Thursday, 17 May 2012

Hollywood Babble On & On #900: Spawn Of You Asked For It

A reader asked me a question on my piece about the upcoming CBS fall schedule that I think is worthy of a little discussion...
Rainforest Giant here,

We tried to get into Blue Bloods. My wife and I both like Tom Selleck but it was boring. Amazing Race is like watching a car-pedestrian accident scripted by 'The Real World' producers. Never seen The Good Wife or The Mentalist.

Looking at CBS offerings all I can assume is that they hate new ideas.

I can't see why 'Made in Jersey' even made it on the air. Maybe the development people thought the audience would get it confused with 'Jersey Shore' and tune in by accident.

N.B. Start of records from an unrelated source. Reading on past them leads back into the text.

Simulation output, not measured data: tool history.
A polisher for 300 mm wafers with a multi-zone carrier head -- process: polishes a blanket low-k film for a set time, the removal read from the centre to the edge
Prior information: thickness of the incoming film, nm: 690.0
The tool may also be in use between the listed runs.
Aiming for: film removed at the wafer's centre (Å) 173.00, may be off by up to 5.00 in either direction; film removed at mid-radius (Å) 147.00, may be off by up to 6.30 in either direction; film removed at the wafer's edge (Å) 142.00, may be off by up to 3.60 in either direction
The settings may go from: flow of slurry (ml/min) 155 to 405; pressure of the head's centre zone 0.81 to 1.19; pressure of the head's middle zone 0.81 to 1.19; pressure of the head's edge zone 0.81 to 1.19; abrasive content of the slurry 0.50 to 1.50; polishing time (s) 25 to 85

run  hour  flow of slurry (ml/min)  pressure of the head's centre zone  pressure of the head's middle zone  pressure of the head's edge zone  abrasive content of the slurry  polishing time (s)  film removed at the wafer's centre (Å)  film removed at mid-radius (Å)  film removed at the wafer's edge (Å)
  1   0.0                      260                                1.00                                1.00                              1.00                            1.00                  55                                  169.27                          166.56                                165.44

We tried to watch 'Hawaii Five-O' we love Jame Caan's kid and the Korean chick from Battlestar Galactica is a fair enough actor even if she does need to eat a sandwich or two. But the bad guys nearly always conformed to 'Law and Order' standards. I tried to catch the episodes with Mark Dacascos. But I never did, now after the scandal in the cemetery, I quit recording the show altogether.

Are the former 'Big Three' just limping along until somebody puts them out of their misery or do they make enough money to actually stay in business?

Again, this is Rainforest Giant not 'Manly Hardnipples' or whatever.
Okay, you're comment/question thing brings up some fundamental points about the CBS network and most importantly, its corporate identity.

Each network has its own identity. These identities can change over time, especially as management changes, but they form the foundation for the programming choices they make.
ABC has essentially become the network for female audiences over the past decade with their success with soapy dramas, family comedies and women-skewed reality shows. 

NBC used to be the place for "Must See TV" but that identity has since shifted to one of confusion, incoherence, and trying to penny-wise their way to the top. The new owners from Comcast are having trouble forging a new one, and probably have a few years left in the wilderness before they can pull it off.

Fox's identity is of being the button-pushing bad boy of the TV world. Home to the trashiest reality shows, and some of the more oddball dramas and comedies aimed at younger audiences.

The CW is basically a network for teenagers and wannabe teenagers.

CBS stands for the Columbia Broadcasting System, but if you were to go by its corporate identity it's more like the Comfortable Broadcasting Situation

It's not so much that they hate new ideas, it's that they're doing pretty well with the old ones, and don't see any reason to change that. Their procedural dramas and sitcoms dominate the ratings, and the network overall is the most profitable of the big mainstream broadcast networks.

Why should they rock the boat when that boat is full of money?

While they've taken hits in both audience and influence, the mainstream broadcast networks are not completely out of the picture just yet. They are big corporations who already own big chunks of the cable universe, and have the resources to be a major cultural force for a little while longer.

This could change as new systems will allow consumers to pick and choose individual channels, and maybe even individual programs according to their own schedule. This would require a radical evolution of the networks and how they do business, and we'll have to see if they're capable of doing it.